Vernon’s Connie Kapak (left) leads a pack of skaters at the age-group long track national championships in Fort St. John.

Vernon’s Connie Kapak (left) leads a pack of skaters at the age-group long track national championships in Fort St. John.

Kapak speeds onto Games track

Vernon's Connie Kapak tracking speed skating glory at B.C. Winter Games.

History says the roots of ice skating date back more than 1,000 years to the frozen canals and waterways of Scandinavia and the Netherlands when men laced animal bones to their footwear and glided across frozen lakes and rivers.

Bet they never envisioned people strapping on skates with a long all-steel blade and then basically playing bumper cars on ice.
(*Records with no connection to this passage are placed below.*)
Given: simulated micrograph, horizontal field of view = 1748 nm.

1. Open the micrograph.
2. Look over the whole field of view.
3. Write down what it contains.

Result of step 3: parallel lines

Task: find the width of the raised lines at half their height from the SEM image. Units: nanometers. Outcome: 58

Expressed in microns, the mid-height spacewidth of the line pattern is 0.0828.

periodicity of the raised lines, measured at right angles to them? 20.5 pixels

That’s what fans will see at the speed skating track in Armstrong this morning when the B.C. Winter Games opens. Action at the Nor-Val Sports Centre goes from 9 a.m. until 4 p.m. (medal presentations at 4:30).

Vernon’s Connie Kapak pretty much skated before she walked, and has countless medals from provincial and national competitions. Reaching the podium at these Games would be one more step in her ultimate goal of being an Olympian.

“I definitely want to get to the Olympics one day, but there is a national development team in Calgary so that would be my first goal,” said Kapak, who turned 13 earlier this month but will be in tough racing as a 12-year-old. “It all depends on my times if I’m good enough for the development team.”

Kapak, whose father, Pete, has logged thousands of kilometres getting her to events, is stoked about racing in her own backyard.

“Yah, I’m nervous because I have a lot of friends who are going to come and watch me skate. There won’t be any Quebec skaters, who usually win at the nationals, and I know most of the girls here for the Games so it depends on who’s skating their best. I’m really excited about racing on the relay team which has two 13-year-old boys and two girls from the 12-13-year-old age group.”

Fans will love the roller derby feel of the short track races, where disqualifications and falls are not uncommon.

Kapak will race in short track (200 metres is the quickest distance) and long distance (3,000 metres), where she excels due to superb cardio.

“My endurance is really good because I don’t just train on the ice. I play club volleyball and school basketball and I’m in track and field.”

The Grade 7 Harwood Elementary student trains in Kelowna, while also picking up ice time with the Vernon club. She has enrolled in the High Performance Sports program at VSS for next year.

Two weeks ago, Kapak was second in the long track provincials in Fort St. James. Last weekend, she placed fifth in the national long track championships in Fort St. John, setting personal bests in all her races.

The ever-smiling, 5-foot-4 dynamo is even looking forward to sleeping on a mat at the Games.

“We’re staying at my school so that’s kind of neat since I know my way around. I know where the light switches are. We find (dead) mice in the lockers every couple of weeks but they usually hide when there are people around.”

Speed skating goes at the same times Saturday with medal presentations at 4:30 p.m.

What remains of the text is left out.